$$\sin(\pi x)=\pi x \prod_{n \ge 1}\left(1-\frac{x^2}{n^2}\right)$$
$$\pi = \frac{\sin(\pi x)}{x\prod_{n \ge 1}\left(1-\frac{x^2}{n^2}\right)}$$ Let $x=\frac{1}{2}$ $$\pi = \frac{2}{\prod_{n \ge 1}\left(1-\frac{1}{4 n^2}\right)}$$
The question is Why no one uses this formula to calculate $\pi$? Maybe I am wrong but I have never seen anyone uses this. The answer must be that this formula converge very slowly to $\pi$ and not efficient at all. But how slowly it converge to $\pi$? How much terms it need to reach the correct first 10, 100, 1000 decimals ?
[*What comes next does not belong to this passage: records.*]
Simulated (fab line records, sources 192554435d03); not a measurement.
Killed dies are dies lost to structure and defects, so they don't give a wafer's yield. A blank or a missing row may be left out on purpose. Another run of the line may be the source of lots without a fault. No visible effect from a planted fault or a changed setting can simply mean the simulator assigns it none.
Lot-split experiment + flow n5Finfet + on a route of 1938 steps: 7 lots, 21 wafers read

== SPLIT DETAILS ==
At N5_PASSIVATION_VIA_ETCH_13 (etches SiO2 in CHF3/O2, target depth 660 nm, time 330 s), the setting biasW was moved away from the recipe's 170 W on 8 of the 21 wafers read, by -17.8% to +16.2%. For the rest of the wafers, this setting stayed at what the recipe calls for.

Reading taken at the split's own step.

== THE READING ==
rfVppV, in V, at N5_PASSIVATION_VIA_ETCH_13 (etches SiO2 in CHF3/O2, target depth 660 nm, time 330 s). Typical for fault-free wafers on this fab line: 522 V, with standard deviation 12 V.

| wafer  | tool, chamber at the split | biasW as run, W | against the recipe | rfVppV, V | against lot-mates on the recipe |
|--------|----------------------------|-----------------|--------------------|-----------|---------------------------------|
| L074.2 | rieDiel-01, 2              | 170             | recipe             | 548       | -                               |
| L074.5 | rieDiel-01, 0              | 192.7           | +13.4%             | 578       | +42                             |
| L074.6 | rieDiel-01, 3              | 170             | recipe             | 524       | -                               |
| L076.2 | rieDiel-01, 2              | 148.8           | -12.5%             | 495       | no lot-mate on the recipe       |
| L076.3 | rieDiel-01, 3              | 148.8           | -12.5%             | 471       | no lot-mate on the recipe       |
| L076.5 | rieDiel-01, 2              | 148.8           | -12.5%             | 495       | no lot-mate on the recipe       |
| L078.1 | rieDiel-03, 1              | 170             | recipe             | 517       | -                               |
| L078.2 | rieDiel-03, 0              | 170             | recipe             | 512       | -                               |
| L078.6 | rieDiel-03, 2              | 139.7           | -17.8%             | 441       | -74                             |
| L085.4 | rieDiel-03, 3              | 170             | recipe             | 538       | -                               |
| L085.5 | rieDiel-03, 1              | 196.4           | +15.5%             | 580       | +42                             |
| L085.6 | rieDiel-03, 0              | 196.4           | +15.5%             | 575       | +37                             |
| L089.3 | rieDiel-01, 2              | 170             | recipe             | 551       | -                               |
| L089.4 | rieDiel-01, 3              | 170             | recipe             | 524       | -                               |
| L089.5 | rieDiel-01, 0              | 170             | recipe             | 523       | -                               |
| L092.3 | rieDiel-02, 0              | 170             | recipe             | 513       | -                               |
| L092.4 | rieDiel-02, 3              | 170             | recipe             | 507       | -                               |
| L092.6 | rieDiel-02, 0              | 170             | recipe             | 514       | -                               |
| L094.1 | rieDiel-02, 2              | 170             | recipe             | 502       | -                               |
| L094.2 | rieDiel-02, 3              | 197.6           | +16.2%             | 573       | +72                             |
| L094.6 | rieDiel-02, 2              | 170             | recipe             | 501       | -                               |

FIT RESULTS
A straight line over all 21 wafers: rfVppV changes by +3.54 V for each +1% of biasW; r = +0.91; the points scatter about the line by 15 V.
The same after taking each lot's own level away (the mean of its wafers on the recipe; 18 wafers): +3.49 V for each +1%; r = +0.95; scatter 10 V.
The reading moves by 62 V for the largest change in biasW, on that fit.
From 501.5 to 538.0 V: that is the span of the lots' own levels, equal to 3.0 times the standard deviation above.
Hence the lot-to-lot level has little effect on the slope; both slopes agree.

Let $$\tilde\pi_{(m)} = \frac{2}{\prod_{n= 1}^m\left(1-\frac{1}{4 n^2}\right)}=\pi \,\frac{ \Gamma (m+1)^2}{\Gamma \left(m+\frac{1}{2}\right) \Gamma \left(m+\frac{3}{2}\right)}$$
$$\frac{\tilde\pi_{(m+1)}-\tilde\pi_{(m)}} {\tilde\pi_{(m)}}=\frac{1}{(2 m+1) (2 m+3)}\sim \frac 1{4m^2}$$
So, if you want that between two successive terms the relative difference be $10^{-k}$, you need $$m \sim \frac 12 \sqrt{10^k}$$